Let’s generalize this and formalize it mathematically: for every two numbers w_1, w_2, we would like to have two random variables M_1, M_2 which originate from a probability distribution D_w (meaning: M_1, M_2$ \sim D_w), where D_w is a probability distribution defined by all w values provided (in this simple example there are only two, w_1 and w_2, but generally there could be more). We expect M_1 < M_2 with probability p = w_2/(w_1 + w_2).

Part II: Finding a Specific Distribution

I claim that the probability distribution defined by the Cumulative Distribution Function (CDF)  F_w(x) = x^w  obeys the requirement above – and I’ll prove it. For this, remember that the Probability Density Function (PDF)  f_w(m)  obeys  f_w(m) = \frac{d}{dm} F_w(m)  , and therefore in our case:  f_w(m) = wm^{w-1} . I’ll also denote the Indicator Function as I (which means I_(m_1 < m_2) is 1 when m_1 < m_2 and 0 otherwise). Finally, we’ll work only on the range [0,1]:

 \begin{align*} p(M_1 < M_2) & = \int_{m_2=0}^1 \int_{m_1=0}^1 \mathbb{I}_{m_1 < m_2} f_{w_1}(m_1) f_{w_2}(m_1) dm_1 dm_2 \\ & = \int_{m_2=0}^1 \int_{m_1=0}^{m_2} f_{w_2}(m_2) f_{w_1}(m_1) dm_1 dm_2 \\ & = \int_{m_2=0}^1 f_{w_2}(m_2) \biggr[ m_1^{w_1} \biggr]_{m_1=0}^{m_2} dm_2 \\ & = \int_{m_2=0}^1 w_2 m_2^{w_2-1} \cdot m_2^{w_1} dm_2 \\ & = \int_{m_2=0}^1 w_2m_2^{w_1 + w_2 - 1} dm_2 \\ & = \frac{w_2 \cdot m_2^{w_1+w_2}}{w_1+w_2} \biggr|_{m_2=0}^1 \\ & = \frac{w_2}{w_1 + w_2} \end{align*}

So we’ve proved that the distribution with CDF  F_w(m) = m^w   indeed imitates weighted sampling.

Part III: Linking to Uniform Distribution

As programmers, the Uniform Distribution is usually the most accessible one we have, regardless of language or libraries. It will only make sense to link the custom-made distribution we just found to the Uniform Distribution, which will then allow us to use the latter for weighted sampling.

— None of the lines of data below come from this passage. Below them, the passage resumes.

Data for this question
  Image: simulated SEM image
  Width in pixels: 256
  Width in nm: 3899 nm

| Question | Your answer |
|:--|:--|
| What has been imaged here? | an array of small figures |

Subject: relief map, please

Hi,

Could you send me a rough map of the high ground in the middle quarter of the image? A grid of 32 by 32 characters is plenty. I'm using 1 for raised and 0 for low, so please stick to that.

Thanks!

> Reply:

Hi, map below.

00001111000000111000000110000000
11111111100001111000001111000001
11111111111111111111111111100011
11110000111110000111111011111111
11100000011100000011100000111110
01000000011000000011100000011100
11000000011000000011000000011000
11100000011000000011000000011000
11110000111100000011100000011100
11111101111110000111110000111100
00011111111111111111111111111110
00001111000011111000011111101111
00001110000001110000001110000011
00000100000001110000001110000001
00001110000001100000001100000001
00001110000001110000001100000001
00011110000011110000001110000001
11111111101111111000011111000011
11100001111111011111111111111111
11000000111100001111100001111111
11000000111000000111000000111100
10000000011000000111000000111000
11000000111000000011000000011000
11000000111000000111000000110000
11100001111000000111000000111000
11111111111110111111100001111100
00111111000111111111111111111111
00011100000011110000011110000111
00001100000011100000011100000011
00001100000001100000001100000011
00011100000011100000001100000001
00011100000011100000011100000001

Say some X is yielded from D_w (that is, X \sim D_w), what is the probability X is smaller than some number \alpha? This is given by the CDF:

 p(X < \alpha) = F_w(\alpha) = \alpha^w

Let’s examine another variable, Y, which we’ll define as Y = \sqrt[w]{R}, when R originates from the Uniform Distribution r \sim U(0,1). What is the probability that Y is smaller than \alpha? Let’s calculate, remembering that the CDF of U(0,1) for any 0 \leq u \leq 1 is F_U(u) = u:

 p(Y < \alpha) = p(\sqrt[w]{R} < \alpha) = p(R < \alpha^w) = F_U(\alpha^w) = \alpha^w

This is the same result we got for X which was sampled from D_w, and this means we can sample a number from U(0,1), take its wth root, and it would be just as if we used D_w all along. This means that the priority m of a number w is given by m=r^(1/w). Neat.

Really Making It Work

There’s a saying I like which states that the difference between theory and practice is that theory only works in theory. So we found a fast-enough algorithm, proved it mathematically, and of course it doesn’t work. Why? Because computers. Let’s take a look at our m values again: m=r^(1/w). As mentioned before, we use our models to predict CTR, and so w = CTR, which is always a number in the range of [0,1], and usually very small. As r is also sampled from the same range, r^{1/w} becomes very small, as r<1 and 1/w>1. It actually becomes so small and so often, that the computer doesn’t handle the precision very well, and we get zeros for all values. Let’s see an example using Python:

>>> from random import random
>>> m = lambda w: random() ** (1.0/w)
>>> m(0.002), m(0.001)
(0.0, 0.0)

Not good.

So what can we do? Yet again, math to the rescue! As we’ve previously said, we don’t really care about the absolute values of m, but only about the order between them. This means we can apply any monotonic function on the mapped values and control how fast the numbers decrease. For us, a simple logarithm did the trick: \log(r^{1/w}) = \frac{\log(r)}{w}. Let’s see this in action:

>>> from random import random
>>> from math import log
>>> m = lambda w: log(random())/w
>>> m(0.002), m(0.001)
(-402.5850708710584, -758.9101125141252)

Much better. Still, this doesn’t come without a price tag – the logarithm we apply decreases the accuracy of the algorithm. This means that in our example of w_1=1 and w_2=2, we won’t get   m_1 < m_2  with probability 2/3, but something close. For us though, this deviation is something we’re fine with.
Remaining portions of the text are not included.